She really needs to stop using phrases like: “I don’t give a shit.”

It was all talk, she says. Fantasy, religious repression. Nah - sick perverted fucks come in every flavour of every faith and MY gut tells me this wasn’t the first time and won’t be the last… just like my gut told me there was something way off about him,

She tells us not to judge. Try and stop me.

Kaibella wasn’t looking for clout and if she was, she wouldn’t have left a message trail that made her look so shady. Do I approve of her actions? No. But I’m the long term, she did Chantal a favour or it should have been ultimately seen that way by Chantal.

But by God, Chantal CANNOT let another woman ‘win’, even if it means losing all of anything she has left and we all know that’s where this is ultimately going.

She’ll keep saying this just makes her marriage stronger.

At this point, she’s mainlining the carfentynal equivalent of Copium.

Making even less sense than usual and that’s saying a lot.
 
@Caroline Farrow go back and watch the Cuba rages...they have to be seen to be believed. She gave out the nursing home name address and room number, and said DD's mom deserved to be harassed. Also said she hoped nader got hung by the government and some other gems.
Not lurked enough to know that lore. Horrific. 😳
 
Driving an hour in order to get definite proof that someone has been buying weed (which as Chantal points out is perfectly legal), question store employees, is an unacceptable invasion of privacy.
You have no reasonable expectation of privacy when you're out in public spaces. Nobody does.

This is especially true if you've intentionally cultivated a large audience, accumulated a lot of detractors along the way, and consider yourself a public figure who is liable to be recognized on the street (even if only in your hometown)—all of which Chantal does.
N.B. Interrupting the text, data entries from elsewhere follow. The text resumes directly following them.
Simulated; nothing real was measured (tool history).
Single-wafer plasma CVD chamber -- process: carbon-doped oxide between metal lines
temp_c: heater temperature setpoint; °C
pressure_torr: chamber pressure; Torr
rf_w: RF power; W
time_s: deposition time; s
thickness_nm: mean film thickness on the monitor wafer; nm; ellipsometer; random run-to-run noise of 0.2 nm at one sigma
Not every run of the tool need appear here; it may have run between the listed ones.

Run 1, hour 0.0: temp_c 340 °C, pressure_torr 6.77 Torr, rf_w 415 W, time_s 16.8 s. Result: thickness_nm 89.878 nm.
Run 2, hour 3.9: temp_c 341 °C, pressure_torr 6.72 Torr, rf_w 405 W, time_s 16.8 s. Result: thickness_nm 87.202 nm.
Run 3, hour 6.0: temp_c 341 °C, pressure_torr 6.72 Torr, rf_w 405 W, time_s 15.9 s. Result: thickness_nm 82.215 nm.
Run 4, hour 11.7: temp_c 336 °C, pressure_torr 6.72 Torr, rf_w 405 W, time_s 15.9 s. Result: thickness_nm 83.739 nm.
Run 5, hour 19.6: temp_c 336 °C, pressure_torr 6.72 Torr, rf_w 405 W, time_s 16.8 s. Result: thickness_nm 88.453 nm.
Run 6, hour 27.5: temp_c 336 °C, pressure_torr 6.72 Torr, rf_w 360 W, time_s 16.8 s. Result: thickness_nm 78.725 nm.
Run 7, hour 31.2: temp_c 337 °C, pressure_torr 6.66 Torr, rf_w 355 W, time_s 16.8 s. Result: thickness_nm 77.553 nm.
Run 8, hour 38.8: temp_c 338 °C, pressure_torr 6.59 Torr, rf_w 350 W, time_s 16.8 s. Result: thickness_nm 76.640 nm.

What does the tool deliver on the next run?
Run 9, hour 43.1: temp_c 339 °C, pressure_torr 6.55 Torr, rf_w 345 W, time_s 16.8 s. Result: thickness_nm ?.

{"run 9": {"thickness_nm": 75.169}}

I don't like FFG. I think she, and anybody else who puts in all the effort to run a dedicated reaction channel that endlessly dissects a dumb lolcow's antics is a bottom-feeder, with personal issues that would make them prime lolcow material if they were just a little more unhinged (we have the Gorl World Haydurs thread for a reason). I've listened to FFG a few times, but she's a screeching harridan who gets on my fucking nerves, so I've pretty much quit (except to watch her stream about Chantal's deleted Cuban Rage, because if you really want to know what Chantal is like, you need to watch that; it's the most nakedly honest about who she really is that she's ever been).

Kudos to Frenchie for the BBJ rescue; I'll give credit when it's deserved. But I'm not a fan.

However, to be fair, FFG has explained multiple times in the past why she goes to Ontario to buy her weed, instead of staying local and buying it in Quebec, and she has gone into Cornwall to buy it for years, which is why she's so well-acquainted with how shitty the town is, and where the pot shops are, and thus was able to make an educated guess that Chantal had been patronizing that particular dispensary.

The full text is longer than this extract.